This week, with my ninth graders, we watched the beginning of Nosferatu: A Symphony of Horror. Though it may seem that I am eating time by showing vampire films to my students, it actually is a highly beneficial exercise in teaching English. It's a silent film, so they have to read the titles between scenes, and we can talk about Expressionism, the director Murnau, and also the fact that this film was actually filmed in Slovakia, in places where many of my students have been, including Orava Castle and the High Tatras. Here's one part, filmed in Orava (meant to be Transylvania) where you can see people in Slovak folk costume (starts at 4:00):
The whole film is available on YouTube, we watched the first 4 or 5 parts together in class
-- the Dracula is pretty amazingly creepy.
So next week, they'll have prepared some short presentations about various aspects of what we watched, and it'll hopefully be pretty cool.
Wednesday, I had 5 hours straight, which is normal for most teachers but not my schedule, so I was totally ready for lunch by the time 12:15 rolled around! I knew Tuesday that I'd have 2 substitutions, and both went really well -- one group was an entire class together, which is also normal for most teachers but not me, and they were delightfully cooperative so I was happy. The other group was a class I don't usually teach, and I asked their homeroom teacher at dinner the evening before if they were good, and she immediately said, "no." Alas, they were a joy to be with and we had a lovely time discussing the present continuous tense.

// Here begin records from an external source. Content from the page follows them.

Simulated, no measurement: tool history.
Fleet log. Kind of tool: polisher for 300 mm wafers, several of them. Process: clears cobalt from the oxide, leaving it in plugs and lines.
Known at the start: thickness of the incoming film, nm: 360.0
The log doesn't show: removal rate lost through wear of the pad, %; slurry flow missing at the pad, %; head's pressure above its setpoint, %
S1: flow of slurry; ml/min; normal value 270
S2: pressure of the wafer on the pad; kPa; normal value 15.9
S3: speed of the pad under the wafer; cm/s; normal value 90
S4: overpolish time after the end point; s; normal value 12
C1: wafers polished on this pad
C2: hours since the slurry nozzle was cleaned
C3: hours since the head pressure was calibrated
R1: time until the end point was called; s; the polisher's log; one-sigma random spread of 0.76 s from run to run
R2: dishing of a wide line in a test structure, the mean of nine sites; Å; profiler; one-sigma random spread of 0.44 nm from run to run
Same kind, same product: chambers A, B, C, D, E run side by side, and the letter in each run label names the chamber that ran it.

However. During that period, I took the cell phone of one of the kids, because on Tuesday we had a 5 minute over-the-intercom update of the school rules, which were all about how students shouldn't have cell phones. So this kid was stupid enough to have his phone out during class, and then lie to my face about having it, so I took it from him and gave it to his homeroom teacher. After I'd eaten lunch, I came back to school and was hanging out in the teacher's room until my after-school activity began. I might take this opportunity to note that until this school-wide cell phone sweep happened, the teacher's room was an absolutely sacrosanct kid-free zone. But now, because their cell phones are sitting on teacher's desks and in their drawers, they have virtually invaded the space with their beeping and vibrating and flashing. So. Homeroom teacher starts going through this kid's phone -- they all have music and pictures and videos and stuff on their phones. Some of the stuff on there was cute or funny, but then she comes across an album of quite naked Pamela Anderson pictures. This kid is in the 5th grade. Then, she finds a video of one of those Al-Qaeda beheadings. So she decided to not give the phone back until the parents came in to get it. Such things rather amaze me, because these kids are still very much still kids, and yet it proves yet again that people are generally very similar everywhere, and the same sorts of problems exist everywhere.